Learn from Ndamukong Suh’s Bad Attitude

“Yeah, we’re loaded,” the player said, exhaling after Detroit (4-8) lost its fourth consecutive game and third by four points or less. “But we have a couple of guys who don’t understand what it takes to win. Just making a couple of plays and thinking that makes you great … sometimes you want to just shake some of these guys and say, ‘Don’t you get it?'”

Anybody in particular?

“Ndamukong [Suh] would be first.”

More here.

Ever made a good point in a meeting? Answered a tough question in class? What did you do for the next few minutes? Sat around replaying your brilliance in your own mind is what, probably.

It’s common to view team situations as status competitions. Forget the goal for a sec, do they think I’m smart? Aren’t I the best looking person here? That joke I just made got a laugh, I bet everyone is thinking of how funny I am.

This focus on minutiae of individual interaction is incredibly destructive from a teamwork standpoint. It interrupts the most important characteristic of high performance: achieving ‘flow’. Flow is the mental state of perfect focus on the task at hand.

A lot of this has to do with how you define success. When am I allowed to gloat a bit, even privately? Selfishness notwithstanding, this can be a difficult thing to figure out. Here is a quote paraphrasing one of my favorite books in the world, The Mental ABCs of Pitching, I think about all the time:

Dorfman once approached Greg Maddux after a game and asked him how it went. Maddux said simply: “Fifty out of 73.” He’d thrown 73 pitches and executed 50. Nothing else was relevant.

We don’t know whether the Braves won that game. We don’t know how many strikeouts Maddux got or how many home runs were scored on him. There’s a beautiful purity to this evaluation: it strips away everything that Maddux doesn’t control. And Maddux doesn’t celebrate after a single well-thrown ball, like Suh is accused of doing. It is through the aggregation of successful execution that he succeeds.

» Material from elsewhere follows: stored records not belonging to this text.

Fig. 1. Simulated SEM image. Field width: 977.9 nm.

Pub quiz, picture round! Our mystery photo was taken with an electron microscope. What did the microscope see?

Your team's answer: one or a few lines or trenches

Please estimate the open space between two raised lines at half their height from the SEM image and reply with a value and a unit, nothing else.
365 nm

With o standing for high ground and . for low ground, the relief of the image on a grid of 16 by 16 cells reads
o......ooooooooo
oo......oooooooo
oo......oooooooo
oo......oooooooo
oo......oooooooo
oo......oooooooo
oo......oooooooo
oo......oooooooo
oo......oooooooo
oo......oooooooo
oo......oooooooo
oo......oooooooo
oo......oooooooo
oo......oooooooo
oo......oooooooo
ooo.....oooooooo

But this also shows me that Greg Maddux isn’t a leader. A leader takes it upon himself to tackle, in addition to his own extremely difficult job, the hardest problem of all: collective performance.

Training, motivation, culture. Leadership is a separate skill, perhaps independent from individual performance. That’s why we have coaches and managers who can specialize in it.

But stars, like Greg Maddux and like Ndamukong Suh, have a special power: their individual achievements grant them very high status. Status that draws people to them, that grants them influence over others. High status makes leadership easier, probably, but still devilishly hard.

And for some, the gift of influence comes with an obligation to use it. This is the frustration from teammates who see the potential in Suh. And lament its waste.